It pains me to start my first entry on this website with a dire warning. The arctic sea ice is melting at an alarming rate. We've known about this for quite a few years now, but until this year most projections for an ice free Arctic put forth the years from 2050 to 2100. The unprecedented melting of the ice that occurred this summer and is in fact still occurring today has made me ever more aware of the clear and present danger of climate change.
This year marks the first time in recorded history that the extent of the sea ice has reached the total of 3.41 million squared kilometres. This year marks the first time in recorded history that the extent of the sea ice has fallen 50% below the 1979-2000 average. This year marks the first time in recorded history that the sea ice melting had defied all model projections by recording the fastest ever daily loss of sea ice cover.
We are falling off the cliff. The climate models designed to predict the future changes to our weather patterns have all missed the mark. And, from looking at the image, it is clear to see that they have missed the mark by a long shot. Most models did not foresee such a low sea ice cover until the 2040s and 2050s, with the most optimistic scenarios projecting 2060s and 2080s. The all feared ice free summers in the arctic were not predicted to occur until well after anyone currently in power would be gone.
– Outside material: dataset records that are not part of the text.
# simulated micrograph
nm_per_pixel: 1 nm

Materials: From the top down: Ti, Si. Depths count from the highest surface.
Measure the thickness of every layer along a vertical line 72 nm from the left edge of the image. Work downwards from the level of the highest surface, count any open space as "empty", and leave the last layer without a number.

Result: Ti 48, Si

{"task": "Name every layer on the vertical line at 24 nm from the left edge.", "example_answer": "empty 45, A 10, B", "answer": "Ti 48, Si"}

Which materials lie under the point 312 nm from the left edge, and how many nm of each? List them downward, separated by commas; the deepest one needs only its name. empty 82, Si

Mother nature proved us wrong in a grand fashion. We are well on course to our own self destruction and we are picking up speed. When you are about fall off the cliff, the only way to survive is to have a parachute. We had our chance to put on that parachute about 30 years ago. We did not put it on. We raced to the edge of the cliff and jumped right off it, believing ourselves capable of flying. We were so wrong.
Still, one question remains. If our models were wrong in predicting the extent of sea ice loss in the arctic, how right are they in predicting the global temperature rise. Are we about to fall off another cliff of rapid temperature increase? The answer it seems is that all records are meant to be broken.